Theresa May's "hard Brexit" plan could rip the UK apart, Sadiq Khan will claim on Wednesday (18 January).
The Mayor of London will issue the warning to business and political leaders at the 47th World Economic Forum in Davos, Switzerland.
"A hard-line approach to Brexit may hold the Conservative Party together, but it could rip Britain apart," he will say.
"And if we continue on this path – towards a 'hard Brexit' – we risk having to explain to future generations why we knowingly put their economy, their prosperity and their place on the world stage in such peril."
The top Labour figure will call for "privileged access" for London to the EU's single-market after May revealed that she would not seek to maintain the UK's membership of the single-market.
"A 'hard Brexit' would cut Europe off from its only truly global financial centre. This would be bad news for Europe as well as Britain. So a hard Brexit really would be a lose-lose situation," Khan will add.
"Tell your political leaders that a 'hard Brexit' deal is not in the best interests of your company. This won't be easy. But I'm confident that despite the prime minister's rhetoric, there is still a sensible deal to be done."
Khan's speech will come a day before May plans to address the World Economic Forum. The Conservative premier has called for a comprehensive free trade agreement with the EU.
- Government will provide certainty and clarity to politicians and businesses.
- UK will 'control our own laws' by quitting the European Court of Justice.
- May will strengthen the 'precious union' between England, Wales, Northern Ireland and Scotland.
- There will be no hard border between Northern Ireland and the Republic of Ireland.
- UK will 'control' EU immigration, while recruiting the 'brightest and the best' from around the world.
- Government will seek a reciprocal residency rights deal for EU and UK workers 'as soon as possible'.
- May has promised to protect workers' rights.
- Ministers will seek a 'bold' and 'comprehensive' free trade agreement with the EU.
- UK will seek a customs agreement so that it can broker its own trade deals with non-EU nations.
- May will keep European science and innovation ties in bid to keep the UK a 'world leader'.

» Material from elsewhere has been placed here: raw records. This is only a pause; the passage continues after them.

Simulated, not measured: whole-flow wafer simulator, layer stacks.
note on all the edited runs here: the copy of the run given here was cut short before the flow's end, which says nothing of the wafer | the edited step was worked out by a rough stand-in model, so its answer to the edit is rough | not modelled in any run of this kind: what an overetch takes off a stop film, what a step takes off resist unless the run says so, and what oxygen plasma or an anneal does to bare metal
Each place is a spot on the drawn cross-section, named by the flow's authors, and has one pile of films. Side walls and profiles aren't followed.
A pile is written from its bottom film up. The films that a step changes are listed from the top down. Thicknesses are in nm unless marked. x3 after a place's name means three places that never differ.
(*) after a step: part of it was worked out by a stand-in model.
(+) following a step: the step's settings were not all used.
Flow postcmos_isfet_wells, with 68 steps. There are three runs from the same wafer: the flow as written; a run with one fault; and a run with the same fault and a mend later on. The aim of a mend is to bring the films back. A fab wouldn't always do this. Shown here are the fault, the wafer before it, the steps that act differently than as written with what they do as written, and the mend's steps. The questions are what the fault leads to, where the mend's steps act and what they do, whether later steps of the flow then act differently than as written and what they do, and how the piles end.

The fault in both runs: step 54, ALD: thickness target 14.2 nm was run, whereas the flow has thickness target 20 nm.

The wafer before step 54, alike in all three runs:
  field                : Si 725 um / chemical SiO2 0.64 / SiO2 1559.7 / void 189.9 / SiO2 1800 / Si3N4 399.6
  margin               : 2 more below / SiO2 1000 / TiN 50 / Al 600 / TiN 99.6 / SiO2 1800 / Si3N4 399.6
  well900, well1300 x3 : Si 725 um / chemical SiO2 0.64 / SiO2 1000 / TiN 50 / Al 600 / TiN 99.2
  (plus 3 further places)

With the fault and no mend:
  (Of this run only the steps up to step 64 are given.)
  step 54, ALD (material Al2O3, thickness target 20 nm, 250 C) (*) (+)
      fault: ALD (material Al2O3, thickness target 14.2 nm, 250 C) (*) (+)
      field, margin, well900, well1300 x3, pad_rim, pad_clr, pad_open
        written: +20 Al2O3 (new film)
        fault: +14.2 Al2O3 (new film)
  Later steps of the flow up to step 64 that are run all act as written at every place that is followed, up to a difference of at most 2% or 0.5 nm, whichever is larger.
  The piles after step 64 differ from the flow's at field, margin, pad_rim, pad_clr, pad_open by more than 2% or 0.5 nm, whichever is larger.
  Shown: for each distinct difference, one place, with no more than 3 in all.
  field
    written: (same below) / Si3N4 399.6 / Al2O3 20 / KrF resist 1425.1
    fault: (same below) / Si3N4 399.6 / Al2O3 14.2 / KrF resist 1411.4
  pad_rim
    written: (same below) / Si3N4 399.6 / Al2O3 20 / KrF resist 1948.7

- UK will continue to work with the EU in bid a bid to combat the threat of terrorism.
- Ministers will seek to avoid a 'cliff edge' and seek a smooth split from the EU.
The position would allow the UK to introduce curbs on EU immigration – outlawed under Brussels' free movement of people rules – and enable Whitehall to broker its own free trade deals.
"I do not want Britain to be part of the Common Commercial Policy and I do not want us to be bound by the Common External Tariff," May said.
"These are the elements of the Customs Union that prevent us from striking our own comprehensive trade agreements with other countries. But I do want us to have a customs agreement with the EU.
"Whether that means we must reach a completely new customs agreement, become an associate member of the Customs Union in some way or remain a signatory to some elements of it, I hold no preconceived position.
"I have an open mind on how we do it. It is not the means that matter, but the ends."
The prime minister plans to invoke Article 50 – the mechanism to break from Brussels – and trigger talks with the EU by the end of March.